Attn: Mr. Ted Hartley

Ms. Dina Merrill

Re: Amendment to Letter of Intent

Dear Ted and Ms. Merrill:

Reference is hereby made to that certain Letter of Intent ("LOI") dated as of May 8, 2003, by and between Ted Hartley and Dina Merrill, on the one hand, and International Media Acquisition Group ("IMAG"). Terms used herein that are not otherwise defined herein have the meaning ascribed to them in the LOI.

Whereas, each of the parties believe that it is in best interests to agree to a seven (7) day extension to the start of the Lock-up period.

Now therefore, for good and valuable consideration, the receipt of which is hereby acknowledged, the parties agree to amend the LOI as follows:

1. The first sentence of Paragraph 10 is hereby deleted in its entirety and replaced with the following:

10. Overhead Contribution. AC agrees to provide to RKO the following amounts as contribution towards over head: (a) $125,000 payable no later than May 31, 2003 ("1st Overhead Payment") (the receipt of which is hereby acknowledged); and (b), subject to subsection C. below, $250,000 payable June 16, 2003 ("2nd Overhead Payment").

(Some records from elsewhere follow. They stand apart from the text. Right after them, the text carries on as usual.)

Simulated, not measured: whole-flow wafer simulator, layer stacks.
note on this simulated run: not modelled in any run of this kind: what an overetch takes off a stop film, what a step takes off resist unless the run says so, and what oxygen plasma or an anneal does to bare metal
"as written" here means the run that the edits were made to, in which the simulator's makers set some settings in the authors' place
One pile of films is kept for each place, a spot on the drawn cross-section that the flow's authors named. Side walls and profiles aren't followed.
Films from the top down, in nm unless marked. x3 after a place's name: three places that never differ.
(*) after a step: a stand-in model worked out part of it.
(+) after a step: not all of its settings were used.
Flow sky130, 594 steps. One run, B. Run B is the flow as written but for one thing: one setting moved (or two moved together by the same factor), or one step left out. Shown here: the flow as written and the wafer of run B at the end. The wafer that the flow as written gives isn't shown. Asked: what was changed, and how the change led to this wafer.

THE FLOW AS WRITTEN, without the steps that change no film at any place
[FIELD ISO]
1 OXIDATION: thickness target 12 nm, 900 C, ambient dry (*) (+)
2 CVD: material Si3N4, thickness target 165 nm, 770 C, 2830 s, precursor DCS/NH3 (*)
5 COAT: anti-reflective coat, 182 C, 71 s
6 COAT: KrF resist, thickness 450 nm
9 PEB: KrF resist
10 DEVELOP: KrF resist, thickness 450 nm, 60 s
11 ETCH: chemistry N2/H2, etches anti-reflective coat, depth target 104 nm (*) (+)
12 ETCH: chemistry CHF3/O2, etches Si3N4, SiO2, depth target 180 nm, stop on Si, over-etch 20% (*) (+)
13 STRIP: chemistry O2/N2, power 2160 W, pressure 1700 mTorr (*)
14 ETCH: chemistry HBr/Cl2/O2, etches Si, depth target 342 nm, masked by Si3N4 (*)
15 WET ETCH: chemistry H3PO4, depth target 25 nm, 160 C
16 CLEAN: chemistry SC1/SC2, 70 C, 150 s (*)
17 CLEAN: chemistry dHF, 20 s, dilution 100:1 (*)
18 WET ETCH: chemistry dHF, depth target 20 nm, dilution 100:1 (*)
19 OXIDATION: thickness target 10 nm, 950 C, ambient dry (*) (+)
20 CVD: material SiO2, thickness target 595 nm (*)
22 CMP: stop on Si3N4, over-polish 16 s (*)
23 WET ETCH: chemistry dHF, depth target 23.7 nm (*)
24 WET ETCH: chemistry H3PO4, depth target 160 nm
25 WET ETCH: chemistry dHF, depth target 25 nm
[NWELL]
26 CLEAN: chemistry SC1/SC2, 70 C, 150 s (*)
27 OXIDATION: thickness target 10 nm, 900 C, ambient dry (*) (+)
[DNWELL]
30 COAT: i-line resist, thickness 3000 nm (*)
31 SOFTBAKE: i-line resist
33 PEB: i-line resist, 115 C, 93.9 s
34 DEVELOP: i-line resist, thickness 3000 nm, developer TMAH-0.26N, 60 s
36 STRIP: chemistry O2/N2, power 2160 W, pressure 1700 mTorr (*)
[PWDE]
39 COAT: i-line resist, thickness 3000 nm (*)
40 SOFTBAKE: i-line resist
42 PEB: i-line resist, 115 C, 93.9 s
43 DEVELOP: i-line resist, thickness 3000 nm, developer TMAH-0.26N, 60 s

2. Paragraph 10,C is hereby delted in its entirety and replaced with the following:

C. The 2nd Overhead Payment shall be made at AC's sole discretion, provide that: (I) AC agrees to provide RKO with at least seven (7) business days notice of its intent to make such overhead payment (the receipt of such notice which is hereby acknowledged); and (II) upon RKO's timely receipt of such payment, AC shall thereafter for the next twenty-three (23) day period ("Lockup Period") be provided with the exclusive right to close its deal pursuant to the terms hereof, RKO agreeing that upon receipt of the 2nd Overhead Payment RKO will refrain from discussin any sale or refinancing of RKO for a period equal to the Lockup Period. In the event that the Closing has not occurred as of the expiration of the Lockup Period, and AC wishes to extend the Lockup Period for an additional thirty (30) day period ("Extended Lockup Period"), then it may do so (but only once) by notifying RKO of its intention to do the same and delivering to RKO on no less than seven (7) business days notice of its intent to make such payment and thereafter making a payment equal to the amount of the 2nd Overhead Payment (the "Extension Payment") no later than the end of business (5:00pm PDT) August 8, 2003. For avoidance of doubt it is agreed by the parties that failure of AC to make the 2nd Overhead Payment shall terminate this Agreement, except with respect to the obligations of RKO under subsection 10.A above.

Mr. Ted Hartley

Ms. Dina Merrill

June 6, 2003

Page 2 of 2

3. This amendment is being made only as to the matters specified in sections 1 and 2 hereof. In all other respect, the LOI shall continue in full force and effect in accordance with its terms, and the parties hereby reaffirm and ratify their agreement as set forth in the LOI. Any future reference to the LOI shall mean the LOI as amended by this amendment letter.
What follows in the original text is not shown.